Unable to generate pHash hashes that match other implementations

micahsnyder commented 3 years ago

I'm hoping that I can use your crate to generate phash hashes but I've been having some trouble with this. My current test program looks like this.

I have a teammate that generated a large collection of perceptual hashes. I want to reproduce those hashes for the same files using your library. I tried some different variations with your API and couldn't get it to work.

My next step was to verify that I could at least reproduce those hashes with a different pHash library.

Initially I thought that my teammate was using the ph_dct_imagehash() API from the original (GPL) pHash project. I customized one of the pHash project example programs to print the DCT pHash for a single file. I was unable to generate hashes with img_hash that match the hashes created by pHash's ph_dct_imagehash().

I spoke with the teammate and learned that they're actually using Johannes Buchner's Python-based (BSD) imagehash library. Specifically, he's using Johannes' DCT phash() function. To test it, I made this prototype to create phash() hashes with imagehash. Unfortunately, I was also unable to use img_hash to produce hashes that match those generated by Johannes' imagehash's phash() function.

I suppose you're primarily interested in reproducing the algorithms from the original pHash library (without reading their GPL source). But my motivation is to calculate hashes in Rust that match those that my teammate generated using Johannes Buchner's phash() function. I'm wondering if you'd be able to help me use your library to do this.

One thing I'm thinking is that maybe img_hash should provide a way to use Median instead of Mean for the hash algorithm. From your documentation:

http://www.hackerfactor.com/blog/?/archives/432-Looks-Like-It.html Krawetz describes a "pHash" algorithm which is equivalent to Mean + DCT preprocessing here.

But if you read the comments it says that pHash actually uses Median. Johannes' library also appears to use Median for phash() (though he uses Mean for phash_simple(), but we're not using phash_simple()).

To try to test using Median instead, I made an effort to add HashAlg::Median to img_hash: https://github.com/micahsnyder/img_hash/commit/6f5f603f7a218239f52d4ebbc806b44cca212bdc I'm not certain that my Median code is correct, which is why I haven't submitted a PR to you. And my overall test program using img_hash::HashAlg::Median still didn't result in matching hashes.
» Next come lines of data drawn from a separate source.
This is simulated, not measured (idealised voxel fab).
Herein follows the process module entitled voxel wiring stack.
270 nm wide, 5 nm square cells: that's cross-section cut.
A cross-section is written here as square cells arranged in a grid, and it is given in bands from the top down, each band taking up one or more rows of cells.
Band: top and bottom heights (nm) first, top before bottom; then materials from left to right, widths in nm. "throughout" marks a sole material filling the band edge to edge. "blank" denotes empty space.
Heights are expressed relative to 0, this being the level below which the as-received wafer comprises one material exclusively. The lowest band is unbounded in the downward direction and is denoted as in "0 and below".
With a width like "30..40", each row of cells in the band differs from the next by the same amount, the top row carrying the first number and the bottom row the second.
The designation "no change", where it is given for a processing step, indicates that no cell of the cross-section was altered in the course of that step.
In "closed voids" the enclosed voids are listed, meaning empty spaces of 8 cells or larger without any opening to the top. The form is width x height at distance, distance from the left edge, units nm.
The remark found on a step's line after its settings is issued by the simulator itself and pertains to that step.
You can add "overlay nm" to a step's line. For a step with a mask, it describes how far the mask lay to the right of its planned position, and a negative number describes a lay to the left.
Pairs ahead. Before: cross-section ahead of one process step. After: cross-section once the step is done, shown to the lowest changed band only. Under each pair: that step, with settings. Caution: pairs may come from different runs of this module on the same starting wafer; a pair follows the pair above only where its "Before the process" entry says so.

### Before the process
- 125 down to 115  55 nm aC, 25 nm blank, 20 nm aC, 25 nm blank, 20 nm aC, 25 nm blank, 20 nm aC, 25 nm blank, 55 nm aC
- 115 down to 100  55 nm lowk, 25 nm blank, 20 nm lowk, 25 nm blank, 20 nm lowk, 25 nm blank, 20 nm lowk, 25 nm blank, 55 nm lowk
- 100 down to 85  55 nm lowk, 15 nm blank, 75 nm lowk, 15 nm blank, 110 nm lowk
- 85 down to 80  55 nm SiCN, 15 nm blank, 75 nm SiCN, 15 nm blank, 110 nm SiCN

Would you be willing to look at Johannes' phash() implementation and compare and help me figure out what I'm doing wrong.

micahsnyder commented 3 years ago

@abonander Friendly ping

abonander commented 3 years ago

I guess I don't specifically note it anywhere, but this crate was never intended to reproduce the output of other libraries. With the exception of Blockhash, none of the other image hashing algorithms have an exact specification so they may differ in various implementation details.

It looks like imagehash uses a different DCT size, multiplying the hash width and height by a factor of 4 whereas img_hash multiplies by a factor of 2. The blog post also appears to use a factor of 4 so this was probably just an implementation mistake on my part, but changing it now would be a breaking change as it would make existing hash values non-reproducible.

If changing that and using Median instead of Mean doesn't give you the values you're looking for, I dunno what else there would be to try. The rest of the imagehash implementation looks identical, even using Lanczos (which imagehash aliases to ANTI_ALIAS).

With how lossy and nonlinear the whole image hashing process is, debugging why two implementations don't exactly produce the same output seems like a fool's errand to me, honestly.

It could also be that the image crate uses slightly different values for reducing RGB pixels to Luma, although I think they use the sRGB standard. Or that scipy uses different normalization factors for their DCT than rust-dct.

micahsnyder commented 3 years ago

Thanks for the analysis @abonander! I didn't notice or try adjusting the DCT size. I'll give it a try as soon as I'm able to switch tasks.

With how lossy and nonlinear the whole image hashing process is, debugging why two implementations don't exactly produce the same output seems like a fool's errand to me, honestly.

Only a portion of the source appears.